ABC News:-President-elect Donald Trump suggested today in a tweet that burning the American flag should result in “loss of citizenship or year in jail.”
Flag burning is legal in the U.S., protected by the First Amendment.
The U.S. Supreme Court in 1989 ruled that burning the flag as a form of “symbolic speech” is a constitutional right. The narrow 5-4 decision came in a case involving Gregory Joey Johnson who, outside the 1984 Republican National Convention, burned the flag to protest the policies of then-President Ronald Reagan.
Following Trump’s tweet, the spokesman for the president-elect’s transition team was asked about the issue on CNN.
“Flag-burning should be illegal,” Miller said on CNN when asked about Trump’s tweet. “The president-elect is a very strong supporter of the First Amendment, but there’s a big difference between that and burning the American flag,” Miller said.
It wasn’t clear what prompted Trump’s tweet on the issue. But it came after a group of military veterans and others protested this weekend at Hampshire College in western Massachusetts against a decision by the school to temporarily stop flying the U.S. flag after students allegedly burned a flag in protest of Trump’s election.

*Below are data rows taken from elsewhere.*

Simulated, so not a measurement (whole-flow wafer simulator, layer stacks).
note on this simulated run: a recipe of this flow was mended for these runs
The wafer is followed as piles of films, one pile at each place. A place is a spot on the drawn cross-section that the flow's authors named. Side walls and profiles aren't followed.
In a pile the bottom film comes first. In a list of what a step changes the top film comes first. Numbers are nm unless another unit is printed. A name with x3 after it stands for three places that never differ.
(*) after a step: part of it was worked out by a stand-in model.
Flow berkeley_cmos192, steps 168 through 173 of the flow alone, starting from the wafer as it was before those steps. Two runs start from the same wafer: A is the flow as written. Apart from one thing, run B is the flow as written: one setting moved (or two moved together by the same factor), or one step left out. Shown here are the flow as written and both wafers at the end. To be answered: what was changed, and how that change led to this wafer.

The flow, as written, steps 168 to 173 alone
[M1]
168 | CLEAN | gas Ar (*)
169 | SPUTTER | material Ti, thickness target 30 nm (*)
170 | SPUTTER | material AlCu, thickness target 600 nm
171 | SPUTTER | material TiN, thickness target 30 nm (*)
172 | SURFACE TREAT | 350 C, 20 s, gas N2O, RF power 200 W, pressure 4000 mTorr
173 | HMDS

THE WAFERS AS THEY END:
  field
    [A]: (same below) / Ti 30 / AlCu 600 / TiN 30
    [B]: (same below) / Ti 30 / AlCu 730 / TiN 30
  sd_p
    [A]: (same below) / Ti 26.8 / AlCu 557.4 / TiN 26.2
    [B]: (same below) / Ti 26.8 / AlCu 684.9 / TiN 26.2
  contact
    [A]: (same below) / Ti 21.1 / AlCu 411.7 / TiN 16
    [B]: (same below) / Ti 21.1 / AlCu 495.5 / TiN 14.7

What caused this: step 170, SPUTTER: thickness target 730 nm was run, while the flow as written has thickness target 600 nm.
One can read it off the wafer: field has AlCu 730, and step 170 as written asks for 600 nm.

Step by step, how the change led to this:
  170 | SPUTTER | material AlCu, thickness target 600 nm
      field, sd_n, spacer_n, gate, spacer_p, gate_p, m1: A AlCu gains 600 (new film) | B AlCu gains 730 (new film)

Flag-burning was at times used as a form of protest against Trump during his presidential campaign, including by Johnson, who was among 17 demonstrators arrested in Cleveland this July during the Republican National Convention.
Johnson spoke to ABC News last month on the broader topics of protest and Trump, then a presidential candidate, after Supreme Court Justice Ruth Bader Ginsburg criticized San Francisco 49ers quarterback Colin Kaepernick for kneeling during pregame performances of the national anthem in what the football player said is a protest against the treatment of blacks in the U.S. Ginsburg later expressed regret for criticizing Kaepernick’s protest.
“Today in the U.S., it’s the same flag and the nationalistic chauvinism is even worse,” Johnson told ABC News in the interview, referring to his role in the Supreme Court‘s 1989 case.